Wednesday, October 26

Kitchen table, 19:50
I cycled to Puotila in the dark with a very light drizzle stopping me from feeling too comfortable. The drizzle had stopped entirely by the time I got to the metro.
I had a morning of rapid and overlapping bits and pieces. I started with a tutorial at 9:15, followed by a session adding students to Lynda.com. I then emailed the CMS students about the next block, and reread Joachim’s thesis. Finally I moved the chapter for Nathalie’s book into Scrivener and reordered it.
At midday Joachim gave his thesis presentation on devising a logo and branding for a start-up, in which he made much use of Angela Wright’s theory of psychological colours, in which she declares four primary colours: red, yellow, green and blue. She also declares four psychological groups that use these colours in specific clusters.
In the afternoon Liisa suggested that I try to change the time of the ferry we will get back from our two-day conference in Tallinn next month. She had looked at the agenda and once I had looked at it I agreed with her. I emailed to see if we could change our tickets from the 16:30 ferry to the 13:30 ferry. If we can then I will catch up with Bryan on Friday evening.

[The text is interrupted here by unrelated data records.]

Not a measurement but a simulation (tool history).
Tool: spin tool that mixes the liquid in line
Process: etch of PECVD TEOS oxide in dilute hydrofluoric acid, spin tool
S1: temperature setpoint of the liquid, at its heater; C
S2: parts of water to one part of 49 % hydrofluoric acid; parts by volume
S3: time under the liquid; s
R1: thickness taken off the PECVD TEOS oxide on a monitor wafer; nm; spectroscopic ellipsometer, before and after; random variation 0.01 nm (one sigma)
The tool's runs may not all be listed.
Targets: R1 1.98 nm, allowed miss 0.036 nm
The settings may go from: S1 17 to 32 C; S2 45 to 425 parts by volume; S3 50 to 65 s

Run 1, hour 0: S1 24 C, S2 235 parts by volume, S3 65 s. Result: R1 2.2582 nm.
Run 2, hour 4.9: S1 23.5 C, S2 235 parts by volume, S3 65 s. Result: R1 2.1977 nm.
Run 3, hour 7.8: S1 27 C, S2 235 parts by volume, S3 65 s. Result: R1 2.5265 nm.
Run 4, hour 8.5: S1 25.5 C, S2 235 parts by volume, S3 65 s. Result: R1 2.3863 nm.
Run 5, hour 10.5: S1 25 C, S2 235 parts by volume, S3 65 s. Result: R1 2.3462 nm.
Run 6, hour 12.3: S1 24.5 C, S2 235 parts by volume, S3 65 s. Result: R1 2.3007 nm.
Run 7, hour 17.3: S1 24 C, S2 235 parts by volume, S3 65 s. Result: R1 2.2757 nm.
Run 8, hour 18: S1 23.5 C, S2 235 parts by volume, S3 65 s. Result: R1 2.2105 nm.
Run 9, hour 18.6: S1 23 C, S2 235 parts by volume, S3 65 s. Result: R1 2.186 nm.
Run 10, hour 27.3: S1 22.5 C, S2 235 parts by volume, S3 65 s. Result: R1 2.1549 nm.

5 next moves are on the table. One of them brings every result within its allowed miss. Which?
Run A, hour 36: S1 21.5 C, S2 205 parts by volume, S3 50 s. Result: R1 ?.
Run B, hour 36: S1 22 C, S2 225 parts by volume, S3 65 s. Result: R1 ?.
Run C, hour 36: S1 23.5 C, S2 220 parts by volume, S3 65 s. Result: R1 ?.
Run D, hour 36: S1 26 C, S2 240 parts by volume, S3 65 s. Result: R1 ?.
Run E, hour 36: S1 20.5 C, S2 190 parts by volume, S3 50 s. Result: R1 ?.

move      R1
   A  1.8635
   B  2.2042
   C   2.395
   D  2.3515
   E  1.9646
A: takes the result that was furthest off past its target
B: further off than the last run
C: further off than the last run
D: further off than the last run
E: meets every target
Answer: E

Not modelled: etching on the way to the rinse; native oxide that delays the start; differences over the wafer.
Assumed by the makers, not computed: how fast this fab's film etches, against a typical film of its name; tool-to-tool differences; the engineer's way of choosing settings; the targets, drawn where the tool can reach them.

I spent the rest of the afternoon and some of the evening in a serious effort to complete a full draft of my book chapter. I paused briefly at one point to look at John’s Mattermost installation and found, to my delight, that it all just worked. Any fear I had had that I might need to spend tomorrow morning setting things up evaporated in the face of a simple and easy to understand control panel.
By 18:30 I had a workable draft, and I set off for home, cycling from Puotila in the dark. When I arrived I saw this on the kitchen table and asked the obvious question to receive a far-from-obvious answer.
We found the clockwork clown in the attic of a house in Björkböda which we once bought and renovated. The clown seems in mint condition, and in a mint condition box. Apparently six months ago Irma phoned the toy museum to ask if they would like it and never heard back. She heard back today and got it out to look at it. It looks as evocative and grotesque as it always did. It reminds me of a tin fireman I had at the age of five, that climbed a tin ladder and flipped over the top when I wound him up.
Auo used to dislike the tin clown intensely so she would have happily given it to a toy museum. We hope it has found a new home where it will serve a small historical purpose.